The answer from here worked for simpler naming schemes. With the naming scheme present in my real dataset, however, I struggle to define a regex that matches all patterns.
My attempts so far all missed one or the other schemes. I can grab the one with the variable name first and the year last (age02) or the one with the type and year first and the name last (x02var) but not both at the same time.
Is there a way to do this with a) a regex? or b) some combinations or parameterizations of the pivot_longer call(s)?
I know there is always the possibility to do it with a left join at the end as I described here
I tried to define the regex with two groups inside each other (since the groups are not strictly serial [meaning: left, right], which led me to):
df %>%
pivot_longer(-id,names_to = c('.value', 'year'),names_pattern = '([a-z]+(\\d+)[a-z]+_[a-z])')

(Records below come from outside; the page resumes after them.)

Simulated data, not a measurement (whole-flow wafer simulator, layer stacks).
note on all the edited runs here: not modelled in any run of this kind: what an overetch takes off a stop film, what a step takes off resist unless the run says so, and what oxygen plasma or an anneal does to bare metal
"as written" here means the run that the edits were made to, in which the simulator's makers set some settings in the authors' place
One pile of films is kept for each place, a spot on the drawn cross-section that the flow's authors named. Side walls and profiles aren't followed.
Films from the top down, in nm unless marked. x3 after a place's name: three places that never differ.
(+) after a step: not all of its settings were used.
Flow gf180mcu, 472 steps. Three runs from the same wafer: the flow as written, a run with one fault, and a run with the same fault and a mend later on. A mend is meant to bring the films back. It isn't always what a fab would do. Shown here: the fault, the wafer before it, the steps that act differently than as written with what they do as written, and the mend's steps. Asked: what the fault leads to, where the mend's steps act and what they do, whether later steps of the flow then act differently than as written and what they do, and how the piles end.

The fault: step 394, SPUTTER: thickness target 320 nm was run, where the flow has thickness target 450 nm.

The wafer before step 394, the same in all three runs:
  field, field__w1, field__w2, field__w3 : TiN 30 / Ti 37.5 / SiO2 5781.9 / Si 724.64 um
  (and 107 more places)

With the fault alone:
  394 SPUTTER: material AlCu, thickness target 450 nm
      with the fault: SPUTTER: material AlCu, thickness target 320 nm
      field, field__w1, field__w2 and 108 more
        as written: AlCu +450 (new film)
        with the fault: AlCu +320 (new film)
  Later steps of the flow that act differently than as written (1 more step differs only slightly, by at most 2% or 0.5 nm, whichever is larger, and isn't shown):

Let's try. It seems this name pattern works:
> df %>%
pivot_longer(-id,
names_to = c('.value', 'year','.value'),
names_pattern = '([a-z]+)(\\d+)([a-z_]*)')
# A tibble: 9 x 5
id year xval_a xval_b age
<dbl> <chr> <dbl> <dbl> <dbl>
1 1 02 0 0 1
2 1 03 1 1 2
3 1 04 0 0 3
4 2 02 1 2 2
5 2 03 0 3 3
6 2 04 1 1 4
7 3 02 0 0 3
8 3 03 0 0 4
9 3 04 1 2 5
It's a bit roundabout, but because of the inconsistent name style, you might first rename your columns to match an easier pattern. There are 3 possible pieces of information in your names, but (at least in your example) each column has only 2 of these.
The relevant pieces are:
Multiple continuous matches to "[a-z_]", which either occurs after "x" or after the 2 digits. Whichever of these is present will get moved to the beginning of the name; whichever is not present will just not return anything and not take up any space.
2 digits, which get moved to the end.
The parameterization possible with pivot_longer's ".value" option gives you column names in just one step based on this cleaner pattern. Should be trivial enough to adjust the pattern as needed, e.g. to fit a different number of digits.
library(dplyr)
library(tidyr)
df %>%
rename_all(stringr::str_replace, "x?([a-z_]*)(\\d{2})([a-z_]*)", "\\1\\3\\2") %>%
pivot_longer(-id, names_to = c(".value", "year"), names_pattern = "([a-z_]+)(\\d{2})")
#> # A tibble: 9 x 5
#> id year val_a val_b age
#> <dbl> <chr> <dbl> <dbl> <dbl>
#> 1 1 02 0 0 1
#> 2 1 03 1 1 2
#> 3 1 04 0 0 3
#> 4 2 02 1 2 2